323 pgs
With the runaway success of Gone Girl, it was inevitable that others would try to recreate its success themselves. It's pretty clear that Paula Hawkins took note of what made Gillian Flynn's book so popular, and then used some of those same elements and methods of storytelling for her first novel. Fortunately she did so remarkably well. Like its predecessor, The Girl on the Train uses alternating narrators, with Rachel, the primary narrator, offering an unreliable account of what takes place in order to keep the reader guessing and making assumptions till the end.
Rachel is recently divorced and losing her fight against alcoholism, which destroyed her marriage, and is continuing to derail her life. Every day she rides the commuter train into and out of London for her job. Each day the train has to make a brief stop behind the street where the house she once lived in with her ex-husband Tom resides. So twice a day she has to spend a brief minute trying to avoid looking in through the rear windows of the house, where Tom and the woman he left Rachel for, live with their new baby daughter. Instead, she tries to focus on one of the houses a few houses down the street. It's owned by a young couple, obviously deeply in love and living the type of life Rachel always thought she'd end up having.
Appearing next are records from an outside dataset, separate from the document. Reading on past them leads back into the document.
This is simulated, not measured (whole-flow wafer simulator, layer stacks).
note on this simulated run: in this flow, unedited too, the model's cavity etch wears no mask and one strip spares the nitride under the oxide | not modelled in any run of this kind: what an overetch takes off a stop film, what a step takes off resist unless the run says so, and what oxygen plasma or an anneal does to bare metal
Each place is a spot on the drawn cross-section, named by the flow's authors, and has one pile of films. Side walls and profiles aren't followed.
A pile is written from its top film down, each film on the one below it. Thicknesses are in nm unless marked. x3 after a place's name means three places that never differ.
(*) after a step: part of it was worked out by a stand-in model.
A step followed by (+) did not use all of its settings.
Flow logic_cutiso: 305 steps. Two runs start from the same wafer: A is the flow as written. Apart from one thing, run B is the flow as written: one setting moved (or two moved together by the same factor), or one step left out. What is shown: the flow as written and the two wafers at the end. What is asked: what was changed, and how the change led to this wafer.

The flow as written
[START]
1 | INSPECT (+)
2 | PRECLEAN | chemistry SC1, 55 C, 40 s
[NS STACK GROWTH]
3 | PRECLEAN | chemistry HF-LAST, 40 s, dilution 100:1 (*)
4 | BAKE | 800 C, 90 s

One day, while the train is stopped, Rachel sees something take place at the house she's been watching, and soon after, she sees on the news that the wife has disappeared. She's convinced that what she saw take place in the house is connected with the wife's disappearance and she tries to insert herself into the police investigation, and into the lives of those involved. Unfortunately, her binge drinking and subsequent blackouts make her at best, an unreliable witness.
In a genre typically dominated by male protagonists who are strong, assured, and powerful, this newly-popular breed of thrillers is a welcome change, and Paula Hawkins has shown that she has every right to stand right next to Gillian Flynn there.